From 3rd to 5th April 2018, Janet Maro attended the 2nd International Symposium on Agroecology held at FAO headquarters in Rome, Italy.
She was invited by FAO, to represent Tanzania and Eastern Africa, to share the experience of SAT on scaling up agroecology to achieve the Sustainable Development Goals (SDGs).
The Symposium brought together more than 700 participants with representatives from 72 governments, around 350 civil society and other non-governmental groups, and 6 UN organizations.
FAO Director-General José Graziano da Silva with SAT Executive Director, Janet Maro in Rome, Italy
In the Session Discussion facilitated by Ms Brave Ndisale – Strategic Programme leader of FAO, Janet presented about ‘Scaling-up Agroecology through a collaborative knowledge platform’.

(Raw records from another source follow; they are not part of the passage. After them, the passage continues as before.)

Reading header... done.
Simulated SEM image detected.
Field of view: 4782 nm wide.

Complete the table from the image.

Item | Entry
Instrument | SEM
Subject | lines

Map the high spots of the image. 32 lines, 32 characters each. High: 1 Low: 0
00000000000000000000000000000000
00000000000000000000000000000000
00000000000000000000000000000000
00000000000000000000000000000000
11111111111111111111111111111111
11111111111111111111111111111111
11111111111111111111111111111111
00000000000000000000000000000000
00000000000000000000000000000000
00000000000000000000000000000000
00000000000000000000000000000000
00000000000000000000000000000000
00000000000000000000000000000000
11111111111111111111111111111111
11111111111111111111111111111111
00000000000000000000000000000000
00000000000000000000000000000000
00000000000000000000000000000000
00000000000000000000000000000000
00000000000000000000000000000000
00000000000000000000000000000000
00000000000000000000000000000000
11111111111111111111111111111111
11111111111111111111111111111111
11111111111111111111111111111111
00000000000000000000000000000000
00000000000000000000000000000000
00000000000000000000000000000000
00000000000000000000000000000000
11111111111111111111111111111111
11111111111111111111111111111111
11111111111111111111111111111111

Agroecology offers multiple benefits
According to FAO official statement, the symposium came up with joint resolutions that will be taken to the United Nations and Member States.
The Symposium Chaired by Braulio Ferreira de Souza Dias, stressed in his summary that “Agroecology offers multiple benefits, including for increasing food security and resilience, boosting livelihoods and local economies, diversifying food production and diets, promoting health and nutrition, safeguarding natural resources, biodiversity and ecosystem functions, improving soil fertility and soil health, adapting to and mitigating climate change, and preserving local cultures and traditional knowledge systems”.
“It is critical that legal and regulatory frameworks are implemented in a way that ensures transformative change towards sustainable agriculture and food systems based on agroecology, and respects, protects and fulfills farmers’ rights and access to productive resources such as land, water and seeds.”
The Chair’s Summary also drafts a way forward including a list of “urgently needed” commitments from stakeholders. Governments are called on to develop policy and legal frameworks to promote and support agroecology and sustainable food systems, and to remove “perverse incentives” for unsustainable agriculture.
The Summary called on FAO to develop a detailed 10-years action plan for agroecology and to begin implementing the Scaling up Agroecology Initiative.
Consumers and citizens are urged to act as agents of change in the food system to promote responsible consumption. Donors are asked to increase long-term funding to agroecology, while academia and research organizations are encouraged to increase research on agroecology.
Recognizing visionary policies for agroecology
On the sidelines of the Symposium, the World Future Council (WFC) with FAO and IFOAM-Organics International launched the 2018 Future Policy Award for visionary policies that create enabling environments for agroecology. The winners will be recognized in a ceremony at FAO in Rome later this year.
Janet stated that Tanzania does not have a clear legal and policy framework for Agroecology and that there is a big opportunity for the country to spearhead this and be one of the first African countries to put up such a framework.